What would Jesus say to British Christians today? I’m guessing he wouldn’t be impressed by all our debates about gender and sexuality and who is ritually eligible to be a Reader or a priest or a bishop. But I think he would look in horror at the photographs of children weeping from the effects of tear gas at the fenced-off borders of Europe. I can imagine his reply to the cabinet minister who says letting more refugees into the UK might threaten our standard of living. He would have something to say to the rich who blame welfare recipients for the state of the economy while protecting their own tax breaks.

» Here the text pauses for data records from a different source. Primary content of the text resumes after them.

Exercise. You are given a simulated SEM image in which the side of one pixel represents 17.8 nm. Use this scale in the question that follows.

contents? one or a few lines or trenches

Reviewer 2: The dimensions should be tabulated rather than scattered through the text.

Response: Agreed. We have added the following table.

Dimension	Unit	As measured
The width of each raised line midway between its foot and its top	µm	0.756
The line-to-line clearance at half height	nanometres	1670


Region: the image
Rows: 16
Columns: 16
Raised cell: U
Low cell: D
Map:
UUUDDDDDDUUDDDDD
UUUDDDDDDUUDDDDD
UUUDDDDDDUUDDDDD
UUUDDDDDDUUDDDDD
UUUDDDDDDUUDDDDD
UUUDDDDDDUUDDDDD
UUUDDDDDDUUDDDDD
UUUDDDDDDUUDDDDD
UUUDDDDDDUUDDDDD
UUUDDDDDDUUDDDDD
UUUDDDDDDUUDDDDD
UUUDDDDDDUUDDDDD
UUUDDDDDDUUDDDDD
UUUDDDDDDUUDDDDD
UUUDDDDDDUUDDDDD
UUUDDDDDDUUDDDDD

And I’ll stick my neck out here and say that I believe he would turn over the tables in the forthcoming Parliamentary debate about assisted dying, as if the worth of our lives depends on our being of sound mind, physically healthy and independent. Those who have dementia or complex care needs, those who struggle with mental health problems or feel they have lived beyond their usefulness, are made in the image of God just as much as the healthy and strong.  In fact, they are more valuable in God’s eyes, according to Jesus, than the successful people who live comfortable lives of personal autonomy. They will be first in the kingdom of heaven. Jesus calls them the blessed ones in the Beatitudes.

It is what being doers of the word, and not just hearers of it, that matters. We had a wonderful example in recent days of the active courage of several people who wrestled a Kalashnikov-wielding terrorist into submission, using only their sense of urgency and their bare hands – and of course a very British necktie!

But active doing of the word isn’t always so dramatic. Last week we held the funeral of our former churchwarden, Malcolm Craddock, who was passionately committed to our work with the homeless and with vulnerable young people. Even though he knew he was terminally ill, he didn’t ease up one whit on his concern to fund and publicise and support these causes. We will continue to honour his commitment in his memory.

We may not all have the opportunity to put an arm-lock on a terrorist, but all of us can be active in the service of justice and mercy. We can turn our attention away from ritual purity, rule-keeping and self-righteousness. We can stop blaming the poor for being disadvantaged or the desperate for trying to better themselves. We can see the image of God in those who are terminally sick or deeply depressed, rather than suggest they might want to end their lives. And we can use whatever resources we are lucky enough to have, whether they are of time, education or money, to be doers of the word and not just hearers.